Did Bush consider bombing the free press of an ally?

From the blockbuster-news-from-other-countries-that-you-have-yet-to-hear-about-in-the-US-for-some-reason-best-not-thought-about department comes this deeply disturbing item: on November 22nd, The Mirror in the UK published a story claiming:

PRESIDENT Bush planned to bomb Arab TV station al-Jazeera in friendly Qatar, a “Top Secret” No 10 memo reveals.

But he was talked out of it at a White House summit by Tony Blair, who said it would provoke a worldwide backlash.

A source said: “There’s no doubt what Bush wanted, and no doubt Blair didn’t want him to do it.” Al-Jazeera is accused by the US of fuelling the Iraqi insurgency.

The attack would have led to a massacre of innocents on the territory of a key ally, enraged the Middle East and almost certainly have sparked bloody retaliation.
[...]
Dozens of al-Jazeera staff at the HQ are not, as many believe, Islamic fanatics. Instead, most are respected and highly trained technicians and journalists.

To have wiped them out would have been equivalent to bombing the BBC in London and the most spectacular foreign policy disaster since the Iraq War itself.

The No 10 memo now raises fresh doubts over US claims that previous attacks against al-Jazeera staff were military errors.
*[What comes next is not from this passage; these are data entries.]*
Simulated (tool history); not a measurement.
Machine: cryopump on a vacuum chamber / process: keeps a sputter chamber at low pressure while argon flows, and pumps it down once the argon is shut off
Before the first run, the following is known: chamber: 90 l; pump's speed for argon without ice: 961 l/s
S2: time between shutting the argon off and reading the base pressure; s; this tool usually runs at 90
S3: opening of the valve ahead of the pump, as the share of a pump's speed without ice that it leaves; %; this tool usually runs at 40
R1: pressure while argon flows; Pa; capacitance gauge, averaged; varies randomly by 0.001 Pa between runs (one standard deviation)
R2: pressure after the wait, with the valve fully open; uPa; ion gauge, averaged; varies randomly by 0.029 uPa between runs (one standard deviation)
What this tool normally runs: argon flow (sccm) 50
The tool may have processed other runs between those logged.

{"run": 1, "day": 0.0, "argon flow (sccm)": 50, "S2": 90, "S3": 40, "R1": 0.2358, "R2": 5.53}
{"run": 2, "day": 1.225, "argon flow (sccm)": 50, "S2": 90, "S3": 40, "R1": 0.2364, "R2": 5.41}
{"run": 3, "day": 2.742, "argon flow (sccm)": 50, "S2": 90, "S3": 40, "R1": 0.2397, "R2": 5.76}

In 2001 the station’s Kabul office was knocked out by two “smart” bombs. In 2003, al-Jazeera reporter Tareq Ayyoub was killed in a US missile strike on the station’s Baghdad centre.

Spookily, there is now a blog online called “Don’t Bomb Us - A blog by Al Jazeera Staffers”. It offers 5 things you should know about Al Jazeera , which includes the facts that Al Jazeera has never broadcast a beheading, has a global audience of 50 million people, and has given approximately 500 hours of airtime to President Bush, against 5 for Bin Laden. It’s also a great clearing-house for stories about the memo.

Back in the UK, the Blair administration has threatened legal action under the UK’s Official Secrets Act against anyone who publishes the memo (which has not yet been made public in its original form). True to form, the web promptly spawned a tribe of websites pledging to publish the memo and risk the consequences, coordinated by the BlairWatch site.

For its part, the White House has dismissed the reports as “outlandish”:

“We are not going to dignify something so outlandish with a response,” a White House official told CNN. A Pentagon official called the Daily Mirror report “absolutely absurd.”

Later in the same article, though:

Downing Street spokesman Ian Gleeson said Blair’s office would have no comment since the memo the Daily Mirror cited is the subject of court action.

The newspaper reported that two people have been charged with violating British secrecy laws in connection with its release.

It’s curious that two people would be charged with leaking a fictional document.

One last note: the UK Parliament seems to be taking the matter at least somewhat seriously: the Telegraph reports that “A Labour MP has tabled a motion in Parliament calling on Tony Blair to publish the transcript of a discussion with George W Bush in which the American president allegedly proposed bombing the Arab television station al-Jazeera”.